British Comedy Guide

Life's Conundrums...

Do I masturbate or call her an ambulance?

If she's dying from dehydration then it's a toss-up...

Would you advise ass-to-mouth?

Oh no, I'm not going there again!

I know how this ends-up - with you and me exchanging posts in a late-night virtual wank session. (Which was described by many as the lowest point in the BCG's history.)

Just trying to get the band back together, ma'an!

:D

(No. :| *shudders at the memory*)

Quote: Tim Walker @ December 12 2011, 12:55 AM GMT

(*shudders at the memory*)

*misreads body language and makes a move*

You look like you're ready to burst, Tim.

Laughing out loud

Quote: Tim Walker @ December 12 2011, 12:52 AM GMT

Oh no, I'm not going there again!

I know how this ends-up - with you and me exchanging posts in a late-night virtual wank session. (Which was described by many as the lowest point in the BCG's history.)

Laughing out loud

Quote: Tim Walker @ December 12 2011, 12:52 AM GMT

(Which was described by many as the lowest point in the BCG's history.)

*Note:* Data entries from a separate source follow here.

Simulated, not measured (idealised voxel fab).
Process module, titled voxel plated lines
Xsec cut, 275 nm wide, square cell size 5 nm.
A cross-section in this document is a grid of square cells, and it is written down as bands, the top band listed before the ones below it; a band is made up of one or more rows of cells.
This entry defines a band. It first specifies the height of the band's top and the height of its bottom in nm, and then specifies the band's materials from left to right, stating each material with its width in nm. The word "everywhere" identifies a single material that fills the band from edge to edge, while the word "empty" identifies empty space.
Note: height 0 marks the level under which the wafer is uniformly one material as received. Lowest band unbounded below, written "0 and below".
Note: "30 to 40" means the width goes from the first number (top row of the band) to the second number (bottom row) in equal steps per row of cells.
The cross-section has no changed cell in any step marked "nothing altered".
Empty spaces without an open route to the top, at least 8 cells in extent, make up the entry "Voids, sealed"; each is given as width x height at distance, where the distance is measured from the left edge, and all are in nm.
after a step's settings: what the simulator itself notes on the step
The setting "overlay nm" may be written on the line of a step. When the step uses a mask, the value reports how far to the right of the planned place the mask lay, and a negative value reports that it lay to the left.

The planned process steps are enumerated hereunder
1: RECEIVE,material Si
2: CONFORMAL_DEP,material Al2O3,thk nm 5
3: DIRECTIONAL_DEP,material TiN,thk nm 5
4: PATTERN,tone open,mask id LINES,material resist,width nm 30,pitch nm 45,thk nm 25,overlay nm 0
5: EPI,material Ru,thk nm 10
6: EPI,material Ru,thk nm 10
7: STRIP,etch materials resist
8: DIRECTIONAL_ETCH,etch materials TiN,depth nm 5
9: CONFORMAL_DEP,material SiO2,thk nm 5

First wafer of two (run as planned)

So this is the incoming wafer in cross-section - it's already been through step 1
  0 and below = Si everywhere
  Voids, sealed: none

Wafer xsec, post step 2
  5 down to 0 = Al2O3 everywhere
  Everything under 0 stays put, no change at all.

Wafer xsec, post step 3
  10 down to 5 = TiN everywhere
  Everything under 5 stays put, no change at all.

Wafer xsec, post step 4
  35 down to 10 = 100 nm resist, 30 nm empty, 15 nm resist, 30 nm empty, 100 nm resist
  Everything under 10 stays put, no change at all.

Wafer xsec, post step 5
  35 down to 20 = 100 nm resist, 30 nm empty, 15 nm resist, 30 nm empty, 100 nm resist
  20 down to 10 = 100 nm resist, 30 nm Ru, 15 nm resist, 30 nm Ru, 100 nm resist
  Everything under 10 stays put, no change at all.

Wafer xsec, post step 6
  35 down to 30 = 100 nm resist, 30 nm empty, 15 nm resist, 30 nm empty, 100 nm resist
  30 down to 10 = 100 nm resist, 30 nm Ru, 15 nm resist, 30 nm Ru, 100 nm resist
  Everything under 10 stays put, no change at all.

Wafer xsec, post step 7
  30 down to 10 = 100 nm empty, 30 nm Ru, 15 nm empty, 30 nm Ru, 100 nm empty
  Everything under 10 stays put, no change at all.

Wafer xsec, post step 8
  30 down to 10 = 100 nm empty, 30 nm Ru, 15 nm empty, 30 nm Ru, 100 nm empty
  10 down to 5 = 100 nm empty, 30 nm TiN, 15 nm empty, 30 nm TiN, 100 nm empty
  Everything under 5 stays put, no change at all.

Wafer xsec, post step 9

Having been on this web site for longer than is healthy I can say that is some achievement.

Quote: Leevil @ December 12 2011, 12:44 AM GMT

Do I masturbate or call her an ambulance?

What's her real name?

Quote: Tim Walker @ December 12 2011, 12:52 AM GMT

Oh no, I'm not going there again!

I know how this ends-up - with you and me exchanging posts in a late-night virtual wank session. (Which was described by many as the lowest point in the BCG's history.)

I think it's okay as long as you don't have a third party watching.

Wave

I would? Take photos. Wait till she is gone. Then stroke!